Congress is in the process of trying to push through microchip manufacturing legislation before the August recess, and the bill is making strides. The CHIPS Plus Act on Tuesday, July 26 succeeded in a key Senate vote, allowing it to proceed to a final vote later this week.
Here’s what the microchip legislation could do for the ongoing semiconductor shortage and whether it stands a chance of passing once and for all.
The CHIPS Plus Act passed a key Senate vote and is ready to proceed.
The Senate voted 64–32 in favor of the CHIPS Plus bill, a slimmed-down revision of previously proposed semiconductor legislation. The vote breaks the filibuster and allows the bill to proceed to the U.S. Chamber of Commerce and House of Representatives later this week. Senate Majority Leader Chuck Schumer (D-N.Y.) told reporters he hopes Congress “can remain on track to finish this legislation ASAP,” particularly given the forthcoming August recess.

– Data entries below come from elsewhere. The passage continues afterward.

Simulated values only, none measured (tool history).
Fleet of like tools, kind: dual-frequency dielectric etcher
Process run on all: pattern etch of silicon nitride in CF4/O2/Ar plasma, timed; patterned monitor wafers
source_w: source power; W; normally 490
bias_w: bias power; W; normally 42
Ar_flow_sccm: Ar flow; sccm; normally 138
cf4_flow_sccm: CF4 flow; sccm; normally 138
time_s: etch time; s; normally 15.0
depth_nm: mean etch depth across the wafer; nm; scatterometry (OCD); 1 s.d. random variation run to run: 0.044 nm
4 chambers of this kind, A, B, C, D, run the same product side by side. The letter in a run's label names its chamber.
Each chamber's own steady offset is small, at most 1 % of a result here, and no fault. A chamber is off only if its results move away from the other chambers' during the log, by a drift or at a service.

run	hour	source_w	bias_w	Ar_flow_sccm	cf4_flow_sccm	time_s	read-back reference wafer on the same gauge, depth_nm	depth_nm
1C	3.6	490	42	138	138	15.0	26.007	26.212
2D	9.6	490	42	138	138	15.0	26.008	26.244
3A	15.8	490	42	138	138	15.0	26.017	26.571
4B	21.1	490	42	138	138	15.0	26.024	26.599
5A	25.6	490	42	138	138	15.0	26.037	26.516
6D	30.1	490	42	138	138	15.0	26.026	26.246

Senate Commerce Chair Maria Cantwell said, “We thought it was really important before we went home for the August recess to say that we were going to make this investment in science and [research and development] to make the U.S. more competitive in key areas of national security, not just in semiconductor manufacturing, but in [artificial intelligence] and quantum and other key manufacturing sectors.”
What does the microchip legislation do?
The legislation would bookmark $52.7 billion of the U.S. federal budget to spearhead domestic semiconductor chip manufacturing, research, and development. It would also reserve another $2 billion for microchips specifically used by the military and automotive industries, which are less advanced than the most recent technologies. A final $1.5 billion would be pocketed for helping U.S. technological firms transition from depending on international semiconductor companies to domestic ones, with the ultimate goal of building up the American semiconductor industry.
Additionally, investments made in U.S. semiconductor manufacturing would receive a 25 percent tax credit under the legislation.
Will the microchip legislation pass in time?
Congress is facing a five-week recess, and lawmakers are desperate to make moves before the curtains close in an effort to seem active and competent. President Joe Biden on Monday, July 25 said, “America invented the semiconductor. It’s time to bring it home,” noting the emphasis on domestic production. He added the bill would “advance our nation’s competitiveness and our technological edge.”
Despite the widespread push, there are critics. Some say it favors large companies that don’t need help, like Intel Corp. (INTC), while serving to disadvantage others like Advanced Micro Devices Inc. (AMD), Qualcomm Inc. (QCOM), and Nvidia Corp. (NVDA).
Senator Bernie Sanders (I-Vt.) went so far as to call it a “bribe.” Sanders said in a statement, “The microchip industry helped cause this crisis by, over the last 20 years, shutting down 780 plants here and eliminating 150,000 good-paying jobs. The question before us now is whether these extremely profitable companies will work with the U.S. government on a solution to rebuild the U.S. microchip industry which is fair to the taxpayers of this country, or whether they will continue to demand a $53 billion bribe to stay here.”
Whatever the case, the microchip legislation is moving forward and a final decision is likely imminent ahead of the August recess.